China's neglect erodes relics Antiquities: The Great Wall and Forbidden City, symbols of China's once majestic power, are rotting away, victims of abuse and disinterest.

Sun Journal

December 26, 1997|By Frank Langfitt | Frank Langfitt,SUN FOREIGN STAFF

BEIJING -- The Forbidden City is a spectacular palace that Chinese emperors once called home, but it desperately needs a face lift. Vermilion paint peels from the walls, weeds sprout from the ceramic tile roofs and pieces of broken sculpture lie strewn about one of the courtyards.

In nearby Hebei Province, two sections of the Great Wall -- one dating to the Tang Dynasty (A.D. 618-907) -- were demolished this year to make way for a new road and the expansion of a vegetable company.

As a nation, China bases much of its claim to greatness on its 5,000 years of history and ancient culture, yet at times it treats some of its treasures like second-hand clothes.

"Any Chinese would feel angry at the sight," said Chai Xiaoming, a national cultural relics protection official, referring to the deteriorated condition of the Forbidden City.

Preserving and protecting antiquities has always been a challenge in this poor, sprawling and turbulent nation where incomes are rising but still low and about 150 million people can't read.

Over the years, peasants have stripped countless bricks from the Great Wall to build homes, outhouses and pigpens. During the 1966-1976 Cultural Revolution, when Mao Tse-tung unleashed a war on the nation's ancient heritage and traditions, Red Guards tore off the heads of Buddhist statues and destroyed hundreds of Tibetan monasteries.
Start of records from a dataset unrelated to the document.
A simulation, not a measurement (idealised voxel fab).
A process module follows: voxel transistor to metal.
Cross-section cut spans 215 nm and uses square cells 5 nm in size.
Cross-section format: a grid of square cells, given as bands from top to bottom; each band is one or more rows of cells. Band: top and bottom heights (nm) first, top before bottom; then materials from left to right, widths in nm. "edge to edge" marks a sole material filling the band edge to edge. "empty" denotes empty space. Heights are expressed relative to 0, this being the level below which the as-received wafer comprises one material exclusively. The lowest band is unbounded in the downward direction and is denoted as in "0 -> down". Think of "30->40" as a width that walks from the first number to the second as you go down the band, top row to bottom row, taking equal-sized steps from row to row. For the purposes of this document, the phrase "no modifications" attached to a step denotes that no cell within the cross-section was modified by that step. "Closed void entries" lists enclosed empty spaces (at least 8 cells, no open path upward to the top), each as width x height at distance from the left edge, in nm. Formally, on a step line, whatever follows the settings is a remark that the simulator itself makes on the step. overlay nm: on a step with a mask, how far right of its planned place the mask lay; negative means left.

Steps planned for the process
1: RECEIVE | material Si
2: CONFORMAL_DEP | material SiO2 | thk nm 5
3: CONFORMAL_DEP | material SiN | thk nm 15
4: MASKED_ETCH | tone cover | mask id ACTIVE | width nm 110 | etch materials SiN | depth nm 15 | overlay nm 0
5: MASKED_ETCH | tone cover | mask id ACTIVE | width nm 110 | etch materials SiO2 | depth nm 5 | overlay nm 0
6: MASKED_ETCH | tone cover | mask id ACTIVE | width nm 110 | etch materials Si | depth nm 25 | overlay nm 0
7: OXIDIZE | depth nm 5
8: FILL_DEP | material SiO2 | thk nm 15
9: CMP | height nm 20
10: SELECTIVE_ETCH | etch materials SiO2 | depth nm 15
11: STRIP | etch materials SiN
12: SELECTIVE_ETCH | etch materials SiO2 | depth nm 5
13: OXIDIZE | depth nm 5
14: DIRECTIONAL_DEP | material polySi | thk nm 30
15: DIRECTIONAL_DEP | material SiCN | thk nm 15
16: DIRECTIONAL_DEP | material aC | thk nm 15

Preservation vs. development

As this nominally Communist country has pushed forward with market economic reforms in the past two decades, though, there has been an increasing clash between development and preservation. For many poor Chinese, it's an easy choice.

Wang, a 61-year-old farmer, tends a grove of peach trees next to the Great Wall in the coastal city of Shanhaiguan. In the fall, local officials ripped out a 115-foot section for a new road that would reduce traffic jams and cut commuting time.

"The plan was to make a tunnel, but there was not enough money," said Wang, stuffing his hands inside the sleeves of his Mao jacket in his small stone-and-earth shack about 20 yards from the Great Wall. "The only option was to tear it down."

Like many in this city of 150,000, Wang thinks the benefits outweigh the costs. The new thoroughfare has reduced the time it takes him and thousands of others to get to the main road. He also points out that this section of the Great Wall -- which resembles a dirt mound because residents have taken away most of the bricks -- isn't all that pleasant to look at anyway.

"From the historic and symbolic perspective, it's the wrong thing to do," admits Wang, who declined to give his full name. But based on the demands of modern life, "I think it's a good thing."

Some Shanhaiguan residents such as Guang, a 62-year-old woman who runs a small Chinese restaurant, disagree. Guang, who also declines to give her full name, complains over cigarettes and cups of hot tea about the short-sightedness of local citizens.

"A lot of peasants don't have any feeling toward cultural relics," she says. "They don't care and even if you show them why they should care, they don't."

Wall comes down

It is easy to see why some people would favor road-building over preservation in Shanhaiguan. A port city wedged between the mountains and the sea, it suffers from high unemployment because of China's failing state-owned industries. Although tourists visit in the summer to see where the Great Wall meets the ocean, cab drivers line up at the railway station on winter nights to fight for fares.

The Great Wall runs through much of Shanhaiguan, and tunnels have been carved in a number of spots to accommodate roads. Local officials, under heavy criticism from the central and provincial governments, now plan to reconnect the severed section by building four arches at a cost of $241,000.

Chai says local governments rarely demolish segments of the Great Wall and that Chinese are becoming more educated about historic preservation as their standard of living increases. He cites a case this year in which nearly 100 residents signed a petition opposing the construction of an apartment building near the foundation of an ancient wall in coastal Jiangsu Province.

"As the economy develops, people will become more concerned about cultural relics," he says.

If the destruction of the Great Wall at Shanhaiguan was due to ignorance, the dilapidated condition of the Forbidden City seems more a matter of neglect and inadequate funding. Each year, it brings in more than $15 million in ticket revenue -- which goes to the government treasury -- yet less than $1 million is spent annually on basic maintenance.

That doesn't seem like a lot of money for a complex that was originally built more than 500 years ago, covers more than 150 acres and is one of the most-visible symbols of the world's most-populous country.